So welcome, everybody.
This is "Structuring GLAM-Wiki
Initiatives with Wikidata"
with the presenter
João Alexandre Peschanski
from Wiki Movimento Brasil.
And let's start.
(João) So, thanks everyone for joining us.
Thank you, Erica.
I was also actually one of the presenters,
to some extent.
I have this job of presenting
on behalf of four people,
they are all here, including myself.
(person in audience) Please shut up.
Please stop talking! Thanks.
(João) Me?
(laughs)
(person in audience) Please go on talking.
(laughter)
(João) Okay. So this is collective work,
and I am only here as a means
to order some process
to some extent; this is work
by Wiki Movimento Brasil, the user group,
and The Research, Innovation
and Dissemination Center
for Neuromathematics,
which is the lab where I hold a position.
This is funded by
the São Paulo Research Foundation.
And it's basically our work to solve
what nobody in Brazil
really cares to solve,
which is to provide knowledge.
And this knowledge needs
to be provided urgently,
otherwise museums burn,
they get destroyed,
they are unfunded.
Museums don't have--
this is a Global South country,
they don't have resources.
Only 1% of the public museums in Brazil
have any sort of digital media available.
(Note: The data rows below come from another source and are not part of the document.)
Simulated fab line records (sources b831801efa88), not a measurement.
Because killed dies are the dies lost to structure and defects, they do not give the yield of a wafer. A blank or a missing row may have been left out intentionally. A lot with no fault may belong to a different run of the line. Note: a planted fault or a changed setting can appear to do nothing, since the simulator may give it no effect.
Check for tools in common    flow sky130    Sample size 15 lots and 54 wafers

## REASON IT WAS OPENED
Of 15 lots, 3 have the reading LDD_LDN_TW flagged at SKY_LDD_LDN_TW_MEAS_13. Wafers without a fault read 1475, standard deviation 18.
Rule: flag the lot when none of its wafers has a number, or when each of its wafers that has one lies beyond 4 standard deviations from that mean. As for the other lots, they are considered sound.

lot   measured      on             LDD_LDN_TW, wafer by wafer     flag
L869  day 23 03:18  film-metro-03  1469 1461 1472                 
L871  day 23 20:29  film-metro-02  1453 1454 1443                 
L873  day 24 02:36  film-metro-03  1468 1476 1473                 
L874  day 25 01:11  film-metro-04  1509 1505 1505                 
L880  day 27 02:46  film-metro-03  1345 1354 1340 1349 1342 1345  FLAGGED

So if we don't do the digitizing,
if we don't do the upload, if we don't do
the dissemination of this work,
it just won't happen.
And this knowledge will be lost,
it will be destroyed,
it will just be unavailable forever.
So there is a sense of urgency,
and what I am going to present today
is the aspect of GLAM-Wiki initiative,
so an initiative around the collection
of galleries, libraries--
whatever galleries means--
archives and museums
or other cultural institutions
to provide this knowledge.
So, it's a focus on process,
which to some extent is interesting
because it connects to the vision
that was laid out on Wikidata
for the Wikimedia platforms
which is, Wikidata is a resource
to improve efficiency and effectiveness
of the other Wikimedia platforms.
This is the focus,
and it's particularly looking
at the Brazilian experience as a model,
I hope, for the Global South.
It's easy when you have staff, resources,
funding, whatever.
It's a little bit trickier
and it's more community dependent
when you are from an impoverished country,
when you are from a region
on which the Wikimedian community
needs to get directly involved
in the process.
And this is, to some extent,
an idea that starts--
from, the way I am presenting--
from the broader aspect
of providing this knowledge.
A process of convergence
of this knowledge and availability
through how we go onto this process
to the actual single item that we work on.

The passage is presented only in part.